Prayer in the schools

President Reagan has sent to Congress a proposed constitutional amendment to restore voluntary prayers in America's public schools.

Throughout most of our history, that right was taken for granted. But the Supreme Court has taken away that right and virtually banished religion from our schools. In several rulings over the last 20 years, the court has held that the First Amendment to the Constitution requires a ''wall of separation between church and state.''

There is nothing in the First Amendment - or anywhere else in the Constitution - that requires or even suggests that religion must be banished from the schools. All that the First Amendment says is that ''Congress shall make no law respecting the restab-lishment of religion, or prohibiting the free exercise thereof.''

It is clear that the founding fathers simply intended to prohibit an ''established church'' - the kind that existed at the time in England. In fact, at the time of the Constitutional Convention, 10 of the 13 original states extended official support or sanction to religion. There were ''established'' churches in New England states, and religious requirements for holding public office in the rest.

The First Amendment was demanded and ratified by those same states to prevent the establishment of a national religion and to protect their own, varied religious practices from federal interference.

Surely the last thing the framers of the Constitution had in mind was to abolish prayer in schools or other public places or to prohibit the appointment of chaplains and other official actions in support of religion - all of which were practiced by the Congress that passed the First Amendment and by the states that ratified it.

On the very day the language of the First Amendment was adopted, the House of Representatives passed a resolution calling for a day of prayer and Thanksgiving ''to acknowledge with grateful hearts the many signal favors of Almighty God.''

Religious freedom and diversity have played an important role in our country's history. Individuals or groups who are not religious and choose not to pray have a right to make that choice.

But their views should not be imposed on the rest of the nation. Until the Supreme Court stepped in, religious freedom and tolerance coexisted in our schools and other public places for nearly 200 years.

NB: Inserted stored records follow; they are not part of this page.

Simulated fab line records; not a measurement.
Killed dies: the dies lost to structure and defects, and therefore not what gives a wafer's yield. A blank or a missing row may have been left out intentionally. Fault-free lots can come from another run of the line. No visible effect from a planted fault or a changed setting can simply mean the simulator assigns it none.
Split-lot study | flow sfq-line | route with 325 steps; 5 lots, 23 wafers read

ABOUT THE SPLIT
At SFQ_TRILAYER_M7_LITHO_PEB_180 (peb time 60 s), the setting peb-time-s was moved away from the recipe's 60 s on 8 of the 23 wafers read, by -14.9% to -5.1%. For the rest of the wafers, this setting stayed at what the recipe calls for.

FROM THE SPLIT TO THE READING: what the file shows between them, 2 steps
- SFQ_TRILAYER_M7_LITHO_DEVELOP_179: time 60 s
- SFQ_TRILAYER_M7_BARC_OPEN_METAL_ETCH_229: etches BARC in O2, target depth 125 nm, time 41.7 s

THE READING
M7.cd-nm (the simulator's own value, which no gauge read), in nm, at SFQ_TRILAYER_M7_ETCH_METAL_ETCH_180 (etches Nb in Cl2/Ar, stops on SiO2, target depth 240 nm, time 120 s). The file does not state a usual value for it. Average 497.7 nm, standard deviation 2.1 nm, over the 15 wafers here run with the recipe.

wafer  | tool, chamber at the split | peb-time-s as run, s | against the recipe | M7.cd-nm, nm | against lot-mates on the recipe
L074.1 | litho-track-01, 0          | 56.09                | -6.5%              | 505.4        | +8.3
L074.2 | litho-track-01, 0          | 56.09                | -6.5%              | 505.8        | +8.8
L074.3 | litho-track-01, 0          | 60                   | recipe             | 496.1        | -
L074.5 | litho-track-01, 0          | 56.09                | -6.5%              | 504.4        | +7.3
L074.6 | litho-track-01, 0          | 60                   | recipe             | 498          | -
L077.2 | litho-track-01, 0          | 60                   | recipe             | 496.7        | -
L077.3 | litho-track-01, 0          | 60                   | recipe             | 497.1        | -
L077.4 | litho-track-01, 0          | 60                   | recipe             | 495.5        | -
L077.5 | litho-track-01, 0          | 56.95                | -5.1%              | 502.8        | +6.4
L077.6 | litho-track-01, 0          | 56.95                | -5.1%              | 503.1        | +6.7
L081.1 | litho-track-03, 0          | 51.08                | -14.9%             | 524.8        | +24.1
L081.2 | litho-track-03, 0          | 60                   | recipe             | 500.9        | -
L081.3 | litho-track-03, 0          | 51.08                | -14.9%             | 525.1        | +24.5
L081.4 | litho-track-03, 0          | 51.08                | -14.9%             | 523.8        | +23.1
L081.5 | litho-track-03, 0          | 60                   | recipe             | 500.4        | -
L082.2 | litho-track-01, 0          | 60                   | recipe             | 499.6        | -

''Prayer has sustained our people in times of crisis, strengthened us in times of challenge and guided us through our daily lives since the first settlers came to this continent,'' President Reagan noted recently. He added that ''our forebears came not for gold, but mainly in search of God and the freedom to worship in their own way.''

The French philosopher, Alexis de Tocqueville, visiting America 150 years ago , marveled at Americans because they understood that a free people must also be a religious people. ''Despotism may be able to do without faith,'' he wrote, ''but freedom cannot.''

How can we possibly hope to retain our freedom in future generations if we fail to allow our children to participate in voluntary prayers in their classrooms and learn that liberty springs from an abiding faith in the Creator?